‘The OA’ Co-Creator on ‘Stranger Things’ Comparisons, Keeping the Show Under Wraps

“I imagine there will be a bunch of people who have never seen anything about it, who will watch it. I think that’s exciting,” Zal Batmanglij tells TheWrap

The OA Zal Batmanglij

Netflix surprised audiences Monday when it dropped a trailer for a mysterious new series, which was premiering that very same week, on Friday.

“The OA,” about a blind young woman who returns to her hometown seven years later with her sight restored, seems to be as enigmatic as its marketing campaign.

To co-creator, writer and director Zal Batmanglij, who developed the show with series star and frequent collaborator Brit Marling, that’s just the way he likes it.

“It’s so much more fun to discover it, don’t you think?” the filmmaker told TheWrap. “It’s even cooler to not know anything, to have not even seen the trailer. That’s what I’m excited about. Since Netflix is such a large platform, I imagine there will be a bunch of people who have never seen anything about it, who will watch it. I think that’s exciting.”

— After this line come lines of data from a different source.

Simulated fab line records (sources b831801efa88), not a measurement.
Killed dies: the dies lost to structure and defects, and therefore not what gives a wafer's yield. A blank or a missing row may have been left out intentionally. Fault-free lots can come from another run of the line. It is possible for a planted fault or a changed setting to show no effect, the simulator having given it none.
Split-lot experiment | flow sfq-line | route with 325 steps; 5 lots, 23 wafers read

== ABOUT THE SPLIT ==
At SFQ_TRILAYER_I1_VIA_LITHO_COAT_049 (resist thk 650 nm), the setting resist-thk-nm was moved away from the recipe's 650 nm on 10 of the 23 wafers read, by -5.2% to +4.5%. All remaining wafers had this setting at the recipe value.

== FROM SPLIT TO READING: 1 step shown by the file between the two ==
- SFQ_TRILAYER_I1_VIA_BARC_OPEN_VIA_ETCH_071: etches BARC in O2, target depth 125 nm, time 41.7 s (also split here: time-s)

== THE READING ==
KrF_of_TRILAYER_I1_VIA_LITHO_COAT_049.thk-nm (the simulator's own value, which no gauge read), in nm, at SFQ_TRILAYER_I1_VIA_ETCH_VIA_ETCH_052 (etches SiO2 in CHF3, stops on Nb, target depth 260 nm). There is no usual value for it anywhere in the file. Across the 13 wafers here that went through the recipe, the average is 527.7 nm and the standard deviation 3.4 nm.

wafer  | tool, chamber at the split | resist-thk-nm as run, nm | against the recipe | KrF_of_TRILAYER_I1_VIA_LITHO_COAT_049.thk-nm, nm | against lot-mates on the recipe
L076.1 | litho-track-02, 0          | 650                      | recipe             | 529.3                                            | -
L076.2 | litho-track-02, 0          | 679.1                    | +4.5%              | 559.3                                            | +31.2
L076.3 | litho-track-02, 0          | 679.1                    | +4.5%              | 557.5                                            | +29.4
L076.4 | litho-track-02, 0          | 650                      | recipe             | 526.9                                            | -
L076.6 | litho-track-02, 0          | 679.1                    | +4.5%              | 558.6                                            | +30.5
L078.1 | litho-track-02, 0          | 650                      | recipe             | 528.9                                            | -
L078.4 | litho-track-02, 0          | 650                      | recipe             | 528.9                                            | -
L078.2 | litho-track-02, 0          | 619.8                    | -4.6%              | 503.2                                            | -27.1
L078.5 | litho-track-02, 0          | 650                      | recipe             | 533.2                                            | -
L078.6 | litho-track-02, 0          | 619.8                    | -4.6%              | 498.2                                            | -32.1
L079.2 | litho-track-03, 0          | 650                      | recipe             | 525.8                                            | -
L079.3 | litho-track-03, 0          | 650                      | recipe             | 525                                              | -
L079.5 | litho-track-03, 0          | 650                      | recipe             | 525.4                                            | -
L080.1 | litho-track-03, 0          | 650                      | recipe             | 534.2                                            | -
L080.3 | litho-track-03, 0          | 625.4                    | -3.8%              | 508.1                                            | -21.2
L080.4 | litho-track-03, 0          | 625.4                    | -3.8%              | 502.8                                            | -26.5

For Batmanglij and Marling, who began developing the story of “The OA” back in 2012, it’s their first foray into television, having previously collaborated on two features, “The Sound of My Voice” and “The East.”

For the filmmaking duo, it was a deliberate step in a new direction.

“We spent a lot of time on the mechanics of it, the puzzle of it, the mystery of it,” Batmanglij said. “We didn’t want to tell a story that started out mysteriously but then couldn’t resolve itself. Whether it was in its own first year or in future incarnations… Historically, [TV has] been a medium where you create a proof of concept and then the show is greenlit or redlit, depending on how that proof of concept works. Therefore, almost all the main characters are almost always in that proof of concept. We see a long of similarities between the longform format and the novel, and in the novel, you don’t have all your main characters in the first chapter, so we thought, why don’t we try to tell a longform story that mirrors more the experience of a novel?”

Since the trailer dropped, people couldn’t help but notice the mystery and sci-fi elements of the series may have similarities to another recent Netflix hit, “Stranger Things.”

“I love that show, it was made by my friends Ross and Matt [Duffer],” Batmanlij revealed. “Our shows were greenlit at the same time. We used to go to a Mexican restaurant once a month and sort of commiserate over whether we had bitten off more than we could chew [laughs]. But we never talked to each other about each other’s stories. I was surprised when the show came out and I was blown away by it.”

“Stranger Things” is in production on Season 2, and Batmanlij says he and Marling are in good shape if Netflix picks up their show for a second season.

“Brit and I worked very hard to make sure we weren’t in a place where we had to figure out the story if it needed to continue,” he said. “We did a lot of that hard work in the years before we even ever pitched it to anybody.”

“The OA” is now streaming on Netflix.